Nigeria okays $17.64 billion oil development plan as rigs jump to 30

PIUS UTOMI EKPEI/AFP/Getty Images

• NUPRC pegs nation’s technical oil production at 2.26 million bpd
• OPEC, NNPCL to collaborate on investment, production 

Nigeria, yesterday, said about $17.64 billion worth of oil field development plan was approved last year to deliver oil and gas recovery estimated at 2.12 billion barrels and 13.13 trillion cubic feet respectively in the next five years.

While the Nigerian Upstream Petroleum Regulatory Commission (NUPRC), at the ongoing Nigerian International Energy Summit, said field development plans stand at about 51, a total of $2.5 billion investment in 175 wells’ drilling was also recorded between 2022 and 2023.


Chief Executive of NUPRC, Gbenga Komolafe also disclosed that a total of $2.68 billion investment was recorded in 842 well workovers and other well intervention activities in the year, which resulted in an increased average oil production.

According to him, Nigeria has also recorded about 275 per cent growth in rig count, as it grew from eight in 2021 to average of 30 in the past one year.

This comes as the Nigerian National Petroleum Company Limited (NNPCL) struck a deal with the Organisation of Petroleum Exporting Countries (OPEC) to increase the nation’s oil production and drive more investments.

At the same time, the Nigerian LNG (NLNG) has stressed the need to prioritise digital technologies to improve operational efficiency, reduce emissions, increase revenue and remain competitive amid the rapid global changes and energy transition.

Komolafe said NUPRC is repositioning the sector to attract investments and ensure energy security, affordability and sustainability in Nigeria.

He said despite the current average national production of 1.33 million barrels of oil per day and 256,000 barrels of condensate daily, Nigeria’s technical production potential is currently at 2.26 million bpd, with the current OPEC quota set at 1.5 million bpd.

“A total of 51 Field Development Plans approved in 2022-2023 is expected to attract $17.64 billion investment inflow, as well as deliver cumulative oil r and gas recovery estimated at 2.12 billion barrels and 13.13 trillion cubic feet respectively in the coming years.
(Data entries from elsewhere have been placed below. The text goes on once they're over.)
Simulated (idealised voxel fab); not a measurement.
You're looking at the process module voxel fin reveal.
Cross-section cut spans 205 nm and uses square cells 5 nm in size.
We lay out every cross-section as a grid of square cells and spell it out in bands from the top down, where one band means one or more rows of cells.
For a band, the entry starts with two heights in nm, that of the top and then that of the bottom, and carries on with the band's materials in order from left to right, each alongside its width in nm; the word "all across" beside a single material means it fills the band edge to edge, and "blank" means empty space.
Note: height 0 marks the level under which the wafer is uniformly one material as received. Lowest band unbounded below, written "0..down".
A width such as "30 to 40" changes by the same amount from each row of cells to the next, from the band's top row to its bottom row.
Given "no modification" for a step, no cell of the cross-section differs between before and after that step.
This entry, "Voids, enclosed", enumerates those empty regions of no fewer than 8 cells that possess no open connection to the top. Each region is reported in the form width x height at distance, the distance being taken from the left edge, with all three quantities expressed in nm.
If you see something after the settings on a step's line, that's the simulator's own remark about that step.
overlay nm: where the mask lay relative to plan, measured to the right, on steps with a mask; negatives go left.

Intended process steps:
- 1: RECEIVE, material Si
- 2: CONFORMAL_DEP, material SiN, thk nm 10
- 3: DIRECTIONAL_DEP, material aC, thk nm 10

“Natural gas production is projected to increase from 8.0 bcfd in 2020 to 12.2 bcfd in 2030, driven by major projects such as NLNG Train 7 & Train 8, Nigeria/Morocco pipeline, Ajaokuta-Kaduna-Kano (AKK) Natural Gas Pipeline Project and so many other gas projects,” Komolafe added.

OPEC Secretary Seneral, Haitham al-Ghais, said the oil cartel completely aligns with NNPCL’s vision as captured in its payoff line.

He noted that despite the pushback on oil and gas, the world would require about $14tr investments from now till 2035 to be able to meet global demand, NNPCL to seize the opportunity to raise its production as a reliable source of energy to the world.

Executive Director, Oando PLC and COO, Oando Energy Resources, Dr Ainoje Alex Irune, submitted that the challenges in the oil and gas industry required urgent action and not deliberations.


He emphasised that the industry is in a state of emergency, noting that the problems should have been addressed two decades ago.

Also, the General Manager, Finance, NLNG, Fatimah Adanan, revealed during a panel session that the company wrapped up the production of 1.5 million metric tonnes of Liquefied Petroleum Gas (LPG) in 2023 with an initial production of 70,000 metric tonnes, thus reinforcing the country as designated distribution hub.

The GM acknowledged Nigeria’s pivotal role in global carbon emissions, underlining the imperative to transition towards cleaner energy sources.

The Deputy Managing Director, Olakunle Osobu urged players in the energy industry to draw insights from NLNG’s ongoing integration of digital technologies to improve operational efficiency, reduce emissions, increase revenue and remain competitive as it deals with rapid global changes and energy transition.